Later, as the new American government began to thrive, laws were drafted to protect the land and property the colonists had acquired. These laws strengthened the powers of slave owners, limited the rights of free Africans and barred most Indian rights altogether. Today, black, white and red Americans still feel the aftershock of those laws.

In order to enforce the new laws, Indians and Africans had to be distinguished from Europeans. Government census takers began visiting Indian communities east of the Mississippi River in the late 1700s and continued their task of identifying, categorizing, and counting individuals and "tribes" well into the 20th century. In the earlier days of this process, Native American communities that were found to be harboring escaped African slaves were threatened with loss of their tribal status, thereby nullifying their treaties with the U.S. government and relinquishing all claims to their land.
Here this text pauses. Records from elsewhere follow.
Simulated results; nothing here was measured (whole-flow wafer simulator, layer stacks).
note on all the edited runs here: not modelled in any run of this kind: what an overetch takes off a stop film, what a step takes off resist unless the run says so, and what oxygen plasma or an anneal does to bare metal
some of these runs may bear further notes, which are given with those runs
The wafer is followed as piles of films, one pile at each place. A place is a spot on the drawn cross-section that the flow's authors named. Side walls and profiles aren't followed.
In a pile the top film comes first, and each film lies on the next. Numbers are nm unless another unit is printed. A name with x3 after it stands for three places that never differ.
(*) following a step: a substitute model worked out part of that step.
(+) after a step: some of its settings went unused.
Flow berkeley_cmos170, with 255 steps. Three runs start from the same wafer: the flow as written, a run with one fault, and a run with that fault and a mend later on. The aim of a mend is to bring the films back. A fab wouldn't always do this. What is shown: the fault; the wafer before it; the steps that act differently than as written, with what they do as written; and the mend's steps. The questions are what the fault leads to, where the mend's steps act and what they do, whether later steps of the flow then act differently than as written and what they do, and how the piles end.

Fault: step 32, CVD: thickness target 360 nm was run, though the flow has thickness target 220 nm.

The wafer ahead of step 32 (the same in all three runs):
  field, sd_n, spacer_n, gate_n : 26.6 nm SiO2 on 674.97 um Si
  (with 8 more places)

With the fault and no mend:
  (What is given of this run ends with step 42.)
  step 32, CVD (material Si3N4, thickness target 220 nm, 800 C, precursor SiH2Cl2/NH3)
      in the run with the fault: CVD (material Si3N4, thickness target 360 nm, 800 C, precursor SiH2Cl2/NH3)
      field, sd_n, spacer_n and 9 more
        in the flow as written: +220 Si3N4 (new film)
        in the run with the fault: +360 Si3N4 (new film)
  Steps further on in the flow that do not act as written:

Despite the restrictions imposed by the U.S. government, Indians and Africans still managed to form close bonds. Some Native American communities ignored the laws and continued to aid fleeing African slaves. Some free Africans aided displaced Indians. Sometimes the two groups came together in "prayer towns" -- European communities that welcomed and protected converts to Christianity, regardless of race. Sometimes, Indian women married African men when the number of men in their own communities was decimated by war or natural disaster. Some Native Americans listed themselves as "Negro" or "mixed" in order to retain ownership of their land.

Some Native Americans refused to sign the census rolls during the 18th and 19th centuries, some refused to register with the Bureau of Indian Affairs or to allow themselves to be "removed" to "Indian Territory" in Oklahoma during the 1800s. As a result, many of their descendants grew up in urban environments instead of on reservations. This isn't the image of Native American experience most people carry in their heads but, in this part of the country, it is quite prevalent.

Hollywood has taught us to associate the facial features you see on Indians in the movies with red skin and sweeping Southwestern vistas, yet these people have skin tones that range from coffee to cream to pale enough to be mistaken for white. Over half the Indian population today lives in a metropolitan area.

They are of Indian decent, but many are also of Euopean decent or African descent or Mexican decent, and they are also Blackfoot, Canarsie, Caribe, Cherokee, Chickasaw, Choctaw, Creek, Lenape, Matinecock, Mohawk, Munsee, Ramapo, Shinnecock, Seminole, Unkechaug, Taino and many others.

They have spiritual names in addition to the names that appear on their birth certificates; they dance at powwows wearing full regalia; they have naming ceremonies for their children.

Some of them speak indigenous languages, some fast on the full moon in accordance with ancient religious beliefs, and all are extremely proud of their mixed heritage. African - Native americans embody the intertwining of two of America's most stalwart and dynamic ethnic communities.